Donald Trump’s Islamophobic national security team

The New York Times reports: President-elect Donald J. Trump’s remarkable appointments on Friday served notice that he not only intends to reverse eight years of liberal domestic policies but also overturn decades of bipartisan consensus on the United States’ proper role in world affairs.

Mr. Trump moved unapologetically to realize his campaign’s vision of a nation that relentlessly enforces immigration laws; views Muslims with deep suspicion; aggressively enforces drug laws; second-guesses post-World War II alliances; and sends suspected terrorists to Guantánamo Bay or C.I.A. prisons to be interrogated with methods that have been banned as torture.

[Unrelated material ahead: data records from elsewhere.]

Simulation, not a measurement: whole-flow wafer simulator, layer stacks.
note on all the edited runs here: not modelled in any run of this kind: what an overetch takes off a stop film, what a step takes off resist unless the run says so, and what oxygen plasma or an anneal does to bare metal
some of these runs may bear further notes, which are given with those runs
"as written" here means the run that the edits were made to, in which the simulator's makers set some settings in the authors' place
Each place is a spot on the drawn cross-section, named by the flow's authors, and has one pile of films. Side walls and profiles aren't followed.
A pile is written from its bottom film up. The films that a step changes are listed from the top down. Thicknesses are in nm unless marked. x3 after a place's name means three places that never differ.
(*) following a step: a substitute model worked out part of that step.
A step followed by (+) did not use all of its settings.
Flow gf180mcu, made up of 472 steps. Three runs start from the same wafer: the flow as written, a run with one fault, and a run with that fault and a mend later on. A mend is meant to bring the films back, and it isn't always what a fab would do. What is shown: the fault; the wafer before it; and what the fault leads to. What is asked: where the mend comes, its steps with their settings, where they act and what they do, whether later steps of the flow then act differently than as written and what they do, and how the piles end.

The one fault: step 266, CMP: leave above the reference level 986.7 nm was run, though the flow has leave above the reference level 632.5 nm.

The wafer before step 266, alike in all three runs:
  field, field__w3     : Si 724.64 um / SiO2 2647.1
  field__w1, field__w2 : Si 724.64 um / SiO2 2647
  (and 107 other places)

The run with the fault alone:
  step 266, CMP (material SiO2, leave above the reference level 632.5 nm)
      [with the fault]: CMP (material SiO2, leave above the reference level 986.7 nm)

At a time when American cities have been inflamed by racial tensions, police shootings and fears over homegrown terrorism, Mr. Trump made no conciliatory gestures toward Muslims, Mexicans and African-American neighborhoods, all of which he disparaged during his campaign.

The appointments so far — Senator Jeff Sessions of Alabama as attorney general, Representative Mike Pompeo of Kansas as C.I.A. director and Lt. Gen. Michael T. Flynn as national security adviser — sent an unmistakable signal that he did not intend to use his personnel choices to build bridges to Democrats or moderate Republicans who opposed his campaign’s nationalist overtones. [Continue reading…]

Former CIA analyst, Patrick Eddington, writes: Sessions’ claims about the terrorism risk posed by immigrants are unhinged from reality.

In September 2016, my Cato colleague and immigration specialist Alex Nowrasteh published a comprehensive report analyzing this very question. His key findings:

Including those murdered in the terrorist attacks of September 11, 2001 (9/11), the chance of an American perishing in a terrorist attack on U.S. soil that was committed by a foreigner over the 41-year period studied here is 1 in 3.6 million per year. The hazard posed by foreigners who entered on different visa categories varies considerably. For instance, the chance of an American being murdered in a terrorist attack caused by a refugee is 1 in 3.64 billion per year while the chance of being murdered in an attack committed by an illegal immigrant is an astronomical 1 in 10.9 billion per year. By contrast, the chance of being murdered by a tourist on a B visa, the most common tourist visa, is 1 in 3.9 million per year…The annual chance of being murdered by somebody other than a foreign-born terrorist was 252.9 times greater than the chance of dying in a terrorist attack committed by a foreign-born terrorist. (emphasis added)

Without question, if you lose a loved one or friend to a terrorist attack, it will seem like the greatest threat America faces. The reality is that you, a family member, or coworker are far more likely to be a victim of traditional crime than a victim of an ISIS-inspired plot.

Trump, Bannon, Sessions, Pompeo, former DIA Director (and Trump National Security Adviser designee) Mike Flynn, and Trump transition team adviser and long-time Islamophobe Frank Gaffney are poised to further derange our counterterrorism policy. By increasing the demonization and stigmatization of Arab or Muslim immigrants, they will legitimize the ISIS narrative that America is at war with Islam as a whole—giving public relations oxygen to Salafist-oriented terrorist organizations from Africa to Southeast Asia, facilitating their recruitment efforts globally. [Continue reading…]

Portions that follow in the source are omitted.